A Reckless Moon explores the lives of middle-class, middle-aged characters undergoing fateful moments that propel them toward an epiphany and a thorough re-evaluation of life. Often set in Prairie cities and their suburbs, the stories are less concerned with attaining an ultimate destination than with the general idea of displacement.

A series of petty thefts reveals surprising intentions in “A Reckless Moon,” calling into question the importance of keeping up appearances while coming to terms with unsavoury realities. In “Michelangelo,” a man reconsiders his responsibilities when a new baby and a fickle neighbour enter his life unexpectedly, wreaking havoc on his sex life and parenting perceptions. And in “Moving Pictures,” one of the strongest and most ironic stories, a stable romantic relationship is devastated when memory and reality conspire to prey on one man’s fragile mental state.

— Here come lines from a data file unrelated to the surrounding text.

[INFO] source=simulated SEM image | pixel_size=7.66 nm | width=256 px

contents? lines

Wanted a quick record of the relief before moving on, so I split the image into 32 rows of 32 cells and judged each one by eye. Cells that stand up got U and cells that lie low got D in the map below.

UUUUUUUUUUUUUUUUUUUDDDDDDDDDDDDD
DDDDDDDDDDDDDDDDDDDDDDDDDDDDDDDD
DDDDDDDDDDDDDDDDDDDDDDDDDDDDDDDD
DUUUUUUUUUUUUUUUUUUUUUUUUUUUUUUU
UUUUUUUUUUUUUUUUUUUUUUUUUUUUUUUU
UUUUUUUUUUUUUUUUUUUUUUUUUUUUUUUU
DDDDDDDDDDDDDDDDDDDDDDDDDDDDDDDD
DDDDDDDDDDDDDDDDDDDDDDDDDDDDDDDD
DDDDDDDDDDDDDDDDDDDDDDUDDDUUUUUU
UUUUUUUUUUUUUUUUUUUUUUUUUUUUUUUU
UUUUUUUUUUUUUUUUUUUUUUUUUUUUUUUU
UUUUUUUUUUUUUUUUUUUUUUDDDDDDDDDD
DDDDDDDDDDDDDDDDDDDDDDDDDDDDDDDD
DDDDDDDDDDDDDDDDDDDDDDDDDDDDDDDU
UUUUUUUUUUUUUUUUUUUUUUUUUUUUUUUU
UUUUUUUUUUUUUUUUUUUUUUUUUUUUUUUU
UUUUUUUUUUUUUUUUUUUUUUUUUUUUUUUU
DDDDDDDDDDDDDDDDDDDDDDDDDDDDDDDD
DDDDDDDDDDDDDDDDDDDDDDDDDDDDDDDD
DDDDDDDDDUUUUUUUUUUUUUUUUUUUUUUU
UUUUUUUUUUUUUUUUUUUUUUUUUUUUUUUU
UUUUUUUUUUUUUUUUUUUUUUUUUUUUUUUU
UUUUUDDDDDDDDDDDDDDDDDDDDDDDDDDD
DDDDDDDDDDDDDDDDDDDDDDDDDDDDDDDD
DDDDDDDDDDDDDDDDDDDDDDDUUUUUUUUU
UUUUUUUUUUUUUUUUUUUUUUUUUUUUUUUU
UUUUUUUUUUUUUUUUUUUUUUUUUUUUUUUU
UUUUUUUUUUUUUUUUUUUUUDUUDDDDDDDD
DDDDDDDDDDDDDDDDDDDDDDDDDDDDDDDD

Dianne Warren’s training as a playwright and editor shows in the stories’ unaffected diction and earthy, realistic dialogue. She also deftly weaves recurring motifs into the work, especially the image of driving cars. For the younger characters, driving signifies recklessness and the search for identity; for their elders, driving is both feared and desired as a means of escape and a potential collision with mortality.

All of Warren’s characters and stories are well developed, but the book offers a glut of middle-aged women dwelling on their dwindling romantic options. Nonetheless, there’s always a wry, redemptive sense that these characters have made a few satisfying choices in their lives while earning every beautiful wrinkle.